Vandana Sreemedha J, employed by the Kerala State Women and Child Development department had been working as a counsellor at the District Child Protection Office in Kollam since December 2016 on a contractual basis. Each year, her contract was subsequently renewed extending her period of service.
However, during mid-2020 and early 2021, she got pregnant and gave birth to a child which required her to avail of maternity leave that was denied by the office. Not only her request for leave was turned down by the Director, Women and Child Development Department but she was later terminated from service, accusing her of having been on unauthorized absence.
Vandana, 28, was forced to move Kerala state high court against this order and filed a writ petition (civil) in the Ernakulam court through advocate B Mohanlal. In a recent hearing, Justice Devan Ramachandran ordered that the petitioner be given her job back and reprimanded the employer for firing her.
Observing the challenges of being a working mother, in his judgement, Justice Devan Ramachandran mentioned, "Only a woman knows how acutely difficult it is to balance between motherhood and her career."
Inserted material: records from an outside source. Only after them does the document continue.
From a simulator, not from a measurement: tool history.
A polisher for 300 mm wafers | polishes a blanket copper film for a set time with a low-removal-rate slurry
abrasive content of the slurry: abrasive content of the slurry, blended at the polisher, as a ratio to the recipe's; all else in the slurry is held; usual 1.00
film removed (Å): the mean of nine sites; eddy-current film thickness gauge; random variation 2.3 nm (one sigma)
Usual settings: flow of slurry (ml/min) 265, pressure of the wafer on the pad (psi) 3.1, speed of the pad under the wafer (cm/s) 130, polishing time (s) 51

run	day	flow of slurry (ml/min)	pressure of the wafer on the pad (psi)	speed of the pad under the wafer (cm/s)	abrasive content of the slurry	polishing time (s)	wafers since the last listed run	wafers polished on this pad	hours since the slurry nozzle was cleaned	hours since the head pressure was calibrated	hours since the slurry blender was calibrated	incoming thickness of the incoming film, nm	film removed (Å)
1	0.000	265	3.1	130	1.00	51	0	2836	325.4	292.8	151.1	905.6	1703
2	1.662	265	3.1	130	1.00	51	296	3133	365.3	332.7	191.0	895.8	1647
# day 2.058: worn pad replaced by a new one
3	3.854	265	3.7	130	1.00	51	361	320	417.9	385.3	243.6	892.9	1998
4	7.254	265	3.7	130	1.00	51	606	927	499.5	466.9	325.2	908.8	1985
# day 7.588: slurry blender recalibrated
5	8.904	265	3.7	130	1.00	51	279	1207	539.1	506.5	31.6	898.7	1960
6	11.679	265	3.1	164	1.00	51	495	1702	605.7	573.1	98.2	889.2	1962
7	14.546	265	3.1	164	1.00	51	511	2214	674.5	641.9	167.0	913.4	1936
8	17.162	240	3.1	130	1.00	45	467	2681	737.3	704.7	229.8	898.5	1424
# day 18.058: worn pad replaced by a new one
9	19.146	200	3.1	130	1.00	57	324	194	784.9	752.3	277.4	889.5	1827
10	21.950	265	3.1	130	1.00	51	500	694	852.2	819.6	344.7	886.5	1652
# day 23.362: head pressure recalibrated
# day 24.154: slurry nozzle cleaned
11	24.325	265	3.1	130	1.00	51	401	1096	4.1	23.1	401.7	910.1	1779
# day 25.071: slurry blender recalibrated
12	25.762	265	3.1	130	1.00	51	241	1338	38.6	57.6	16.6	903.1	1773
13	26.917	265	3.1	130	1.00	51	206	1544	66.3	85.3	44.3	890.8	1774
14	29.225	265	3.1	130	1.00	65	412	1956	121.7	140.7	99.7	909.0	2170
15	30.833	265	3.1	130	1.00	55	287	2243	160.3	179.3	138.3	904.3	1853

His judgement further added, "The mother's constant proximity to the child is scientifically proven to be absolutely unexpendable and this, primarily and inter alia, is why the provisions for maternity leave are now internationally accepted."
In her petition, Vandana whose contract was renewed from January 18, 2021, onwards, mentioned why she had to take leave from January 19 to March 26; one of the reasons for which she was taken off the job.
A copy of the judgement obtained from Bar and Bench reads, "She (Vandana) says that since her child was only 51 days old then, and since the doctors had advised her to breastfeed him regularly, she had no other option but to seek leave between 19.01.2021 and 26.03.2021."
It further adds that although the petitioner's request of going on leave between Jan and March was recommended by her immediate office—District Child Protection Office—it was rejected by the Director of the Women and Child Development Department.
In his judgement, Justice Ramachandran said:
"This attitude is not one which this Court can countenance in this century, when women essay several roles, take on variegated responsibilities and require to be adept multitaskers, to survive and find wings to achieve their legitimate ambitions. It is certainly my hortative hope that the endeavours of such industrious women ought to obtain unstinted support and encouragement, but the orders impugned in this writ petition can only serve to undermine the confidence and morale of persons like the petitioner, who bravely face the challenges of life every day, with the steely resolve to balance their personal and official life to the best of their capacity."